2.1.1 Internal Finance Flashcards
What is capital expenditure?
Spending on fixed assets such as equipment, buildings, IT equipment and vehicles.
What is revenue expenditure?
Spending on raw materials or day-today expenses such as wages or utilities.
What are the sources of internal finance?
- Owner’s capital
- Retained profit
- Sale of assets
What is retained profit?
The profit that has been generated in previous years and has not been distributed to owners which is reinvested back into the business.
What is the opportunity cost of retained profit?
Shareholders do not receive extra profit for their investment.
What is a sale and leaseback arrangement?
The business sells an asset for which it receives cash.
The business then rents the premises from the new owners.
What are the advantages of using internal finance?
- It is often free.
- It does not involve third parties who may want to influence business decisions.
- It can usually be organised very quickly and without paperwork.

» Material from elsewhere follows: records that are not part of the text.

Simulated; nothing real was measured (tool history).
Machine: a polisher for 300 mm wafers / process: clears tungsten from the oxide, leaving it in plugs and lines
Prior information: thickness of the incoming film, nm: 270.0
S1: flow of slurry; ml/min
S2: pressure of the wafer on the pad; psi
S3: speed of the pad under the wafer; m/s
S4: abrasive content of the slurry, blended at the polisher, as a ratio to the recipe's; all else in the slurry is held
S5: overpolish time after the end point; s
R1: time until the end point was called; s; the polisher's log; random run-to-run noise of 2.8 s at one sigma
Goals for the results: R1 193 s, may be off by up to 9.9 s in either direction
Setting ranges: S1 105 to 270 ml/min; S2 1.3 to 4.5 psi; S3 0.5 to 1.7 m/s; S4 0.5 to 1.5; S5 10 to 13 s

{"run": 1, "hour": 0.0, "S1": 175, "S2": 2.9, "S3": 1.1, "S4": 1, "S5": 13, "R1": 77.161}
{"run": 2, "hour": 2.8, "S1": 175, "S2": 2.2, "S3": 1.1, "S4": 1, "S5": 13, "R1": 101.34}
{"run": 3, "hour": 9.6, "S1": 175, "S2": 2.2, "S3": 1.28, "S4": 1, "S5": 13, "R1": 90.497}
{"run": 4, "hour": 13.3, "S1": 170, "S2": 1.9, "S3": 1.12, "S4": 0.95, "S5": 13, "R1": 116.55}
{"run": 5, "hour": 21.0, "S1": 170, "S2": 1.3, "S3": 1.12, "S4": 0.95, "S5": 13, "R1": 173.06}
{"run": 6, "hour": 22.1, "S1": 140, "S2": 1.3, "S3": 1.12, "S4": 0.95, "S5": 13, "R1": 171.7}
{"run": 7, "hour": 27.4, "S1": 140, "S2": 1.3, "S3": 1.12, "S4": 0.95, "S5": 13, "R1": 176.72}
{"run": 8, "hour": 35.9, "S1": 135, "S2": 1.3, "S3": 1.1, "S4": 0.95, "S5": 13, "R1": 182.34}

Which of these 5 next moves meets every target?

- Businesses that fail credit checks (necessary for a bank loan) can access internal finance sources more easily.
What are the disadvantages of using internal finance?
- There is a significant opportunity cost whereby once retained profit has been used, it is not available for other purposes.
- It may not be sufficient to meet the needs of the business.
- Using an internal finance method is rarely as tax-efficient as many external methods.